Washington, DC - The Department of Justice announced Wednesday that it is requiring Olympus Growth Fund VI L.P. (Olympus Fund VI), its portfolio company Liqui-Box Inc. (Liqui-Box), and DS Smith plc (DS Smith) to divest all of DS Smith’s dairy, post-mix, smoothie, and wine bag-in-box (BiB) product lines in the United States in order for Liqui-Box to proceed with its proposed acquisition of the Plastics Division of DS Smith. Without the divestiture, the proposed acquisition would eliminate competition between two of the primary suppliers of dairy, post-mix, smoothie, and wine BiBs in the United States.

The Justice Department’s Antitrust Division filed a civil antitrust lawsuit today in the U.S. District Court for the District of Columbia to block the proposed merger. At the same time, the department filed a proposed settlement that, if approved by the court, would resolve the competitive harm alleged in the lawsuit.

“The merger, as originally structured, would have eliminated competition for packaging products that dairies, soft-drink manufacturers, and other food producers rely on to preserve and safely transport liquids to stores, restaurants, and other food processors,” said Assistant Attorney General Makan Delrahim of the Justice Department’s Antitrust Division. “Today’s settlement will ensure that purchasers of BiBs continue to benefit from vigorous competition in the development, manufacture, and sale of these products.”

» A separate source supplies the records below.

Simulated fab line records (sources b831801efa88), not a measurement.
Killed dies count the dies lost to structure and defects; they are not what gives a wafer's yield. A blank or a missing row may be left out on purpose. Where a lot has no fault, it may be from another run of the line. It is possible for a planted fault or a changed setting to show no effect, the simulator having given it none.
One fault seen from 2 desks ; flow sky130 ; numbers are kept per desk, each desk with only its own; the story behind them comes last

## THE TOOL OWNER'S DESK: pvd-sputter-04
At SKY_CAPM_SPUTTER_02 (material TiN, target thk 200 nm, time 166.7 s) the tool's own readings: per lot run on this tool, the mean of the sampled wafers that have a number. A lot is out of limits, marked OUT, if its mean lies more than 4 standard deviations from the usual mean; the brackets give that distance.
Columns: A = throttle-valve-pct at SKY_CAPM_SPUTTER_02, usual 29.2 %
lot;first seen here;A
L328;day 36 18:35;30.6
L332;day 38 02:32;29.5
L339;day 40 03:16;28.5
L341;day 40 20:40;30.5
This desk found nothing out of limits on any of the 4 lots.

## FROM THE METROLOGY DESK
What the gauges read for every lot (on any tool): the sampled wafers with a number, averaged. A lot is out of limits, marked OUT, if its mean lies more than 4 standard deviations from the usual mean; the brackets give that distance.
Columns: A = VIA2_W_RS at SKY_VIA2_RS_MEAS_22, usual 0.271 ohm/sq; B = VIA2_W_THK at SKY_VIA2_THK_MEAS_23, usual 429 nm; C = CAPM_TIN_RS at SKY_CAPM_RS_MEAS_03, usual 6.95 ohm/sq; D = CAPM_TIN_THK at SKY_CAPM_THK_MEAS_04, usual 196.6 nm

BiBs, flexible packaging consisting of an engineered plastic bag and attached plastic fitment, are used to store, protect, transport, and dispense various edible liquids. According to the Justice Department’s complaint, Liqui-Box and DS Smith, under its Rapak brand, are two of only three significant U.S. suppliers of dairy, post-mix (e.g., soda syrups and other beverage concentrates), and smoothie BiBs. The companies are also two of only four U.S. suppliers of BiBs that hold and dispense the wine in boxed wines. The Justice Department’s complaint alleges that competition between Liqui-Box and DS Smith for these BiBs has resulted in lower prices, higher quality, and better service, and has fostered innovation leading to the development of new BiB products. According to the complaint, the combination of Liqui-Box and DS Smith’s Plastics Division would eliminate this competition, and likely lead to increased prices, lower quality and service, and diminished investment in research and development.

Under the terms of the proposed settlement, Liqui-Box must divest all of DS Smith’s BiB product lines that overlap with product lines offered by Liqui-Box in the United States, including those for dairy, post-mix, smoothie, and wine BiBs, as well as production facilities in Indianapolis, Indiana, and Union City, California, the Rapak brand, and other production equipment and assets, to TriMas Corporation (TriMas), or an alternate acquirer approved by the United States. TriMas, a Michigan-based manufacturer operating in the consumer products, aerospace, and industrial end markets, already sells a variety of packaging products for the health, beauty and home care, beverage, and industrial markets.

Olympus Fund VI is a Delaware limited partnership with headquarters in Stamford, Connecticut. Olympus Fund VI is a fund of Olympus Partners, which, in 2018, had approximately $8.5 billion total capital under management between its different funds, with Olympus Fund VI comprising approximately $2.3 billion of that total.

Liqui-Box, a portfolio company of Olympus Fund VI, is a Delaware corporation with headquarters in Richmond, Virginia. In 2018, Liqui-Box had total sales of $177 million, including approximately $123 million in sales in the United States.

DS Smith is a United Kingdom public limited company with headquarters in London, England. DS Smith’s Plastics Division is headquartered in Romeoville, Illinois. In 2018, DS Smith’s Plastics Division had total sales of $479 million, including approximately $137 million in sales in the United States.

As required by the Tunney Act, the proposed settlement, along with a competitive impact statement, will be published in the Federal Register. Any person may submit written comments concerning the proposed settlement during a 60-day comment period to Katrina Rouse, Chief, Defense, Industrials, and Aerospace Section, Antitrust Division, U.S. Department of Justice, 450 Fifth Street, N.W., Suite 8700, Washington, D.C. 20530. At the conclusion of the 60-day comment period, the U.S. District Court for the District of Columbia may enter the final judgment upon finding it is in the public interest.